Reduction of an affine hyperplane

Question

For a $0 \neq v \in \mathbb{R}^{n}$ and a number $b \in \mathbb{R}$, the set $W^{n} \left( v,b \right) = \left\{ x \in \mathbb{R}^{n} | \langle x| v\rangle =b\right\}$ is called an affine hyperplane in $\mathbb{R}^{n}$.
For any affine hyperplane $W \subseteq \mathbb{R}^{n}$ show that there exists $i \in [n]$ such that for any number $t \in \mathbb{R}$ the set $A = \left\{ y \in \mathbb{R}^{n-1} | \left( y_{1}, \ldots, y_{i-1},t,y_{i+1},\ldots,y_{n} \right) \in W\right\}$ is an affine hyperplane in $\mathbb{R}^{n-1}$.

My try was:
Let $W = W^{n} \left( v,b \right)$ be an affine hyperplane for some $0 \neq v \in \mathbb{R}^{n}$ and a number $b \in \mathbb{R}$. Denote $v = \left( v_{1}, \ldots ,v_{n}\right)$. Because of the fact that $v \neq 0$, there exists some $i \in [n]$ such that $v_{i} \neq 0$, so let's choose this $i$. Now let $t \in \mathbb{R}$ be a number and $y \in A$, such that $y \in \mathbb{R}^{n-1}$, $y = \left( y_{1}, \ldots, y_{i-1},y_{i+1},\ldots,y_{n} \right)$ satisfies $\left( y_{1}, \ldots, y_{i-1},t,y_{i+1},\ldots,y_{n} \right) \in W$, meaning:
$\langle \left( y_{1}, \ldots, y_{i-1},t,y_{i+1},\ldots,y_{n} \right) | v \rangle = y_{1}v_{1} + \ldots + y_{i-1}v_{i-1} + tv_{i} + y_{i+1}v_{i+1} + \ldots + y_{n}v_{n} = b$, therefore: $y_{1}v_{1} + \ldots + y_{i-1}v_{i-1} + y_{i+1}v_{i+1} + \ldots + y_{n}v_{n} = b - tv_{i}$.
So let's denote $b' = b - tv_{i}$ and $v' = \left( v_{1}, \ldots, v_{i-1},v_{i+1},\ldots,v_{n} \right)$ and we get that $A = W^{n-1} \left( v', b'\right)$ is an affine hyperplane in $\mathbb{R}^{n-1}$.
But then I thought to myself what if $v_{i}$ is the only cooardinate that satisfies $v_{i} \neq 0$ and all the other cooardinates are zero? so of course $v' = 0$ and $W^{n-1} \left( v', b'\right)$ is not an affine hyperplane.
I would be glad if someone can help me with it.

Answer 1

Hint

You were quite on the spot...

For $t \in \mathbb R$ and $i \in [n]$, let $A_t^i = \left\{ y \in \mathbb{R}^{n-1} | \left( y_{1}, \ldots, y_{i-1},t,y_{i+1},\ldots,y_{n} \right) \in W\right\}$.

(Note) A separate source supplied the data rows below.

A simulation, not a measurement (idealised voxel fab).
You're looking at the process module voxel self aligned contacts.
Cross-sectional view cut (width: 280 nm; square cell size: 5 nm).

As you said, $v \neq 0$. If $v_j \neq 0$ for all $j \in [n] = \{1, \dots, n\}$, let $i=1$ and otherwise chose $i$ such that $v_i = 0$.

Then prove that $A_t^i$ is a hyperplane of $\mathbb R^{n-1}$ for all $t \in \mathbb R$. For that use the fact that one of the $v_j$ with $j \neq i$ is not equal to zero.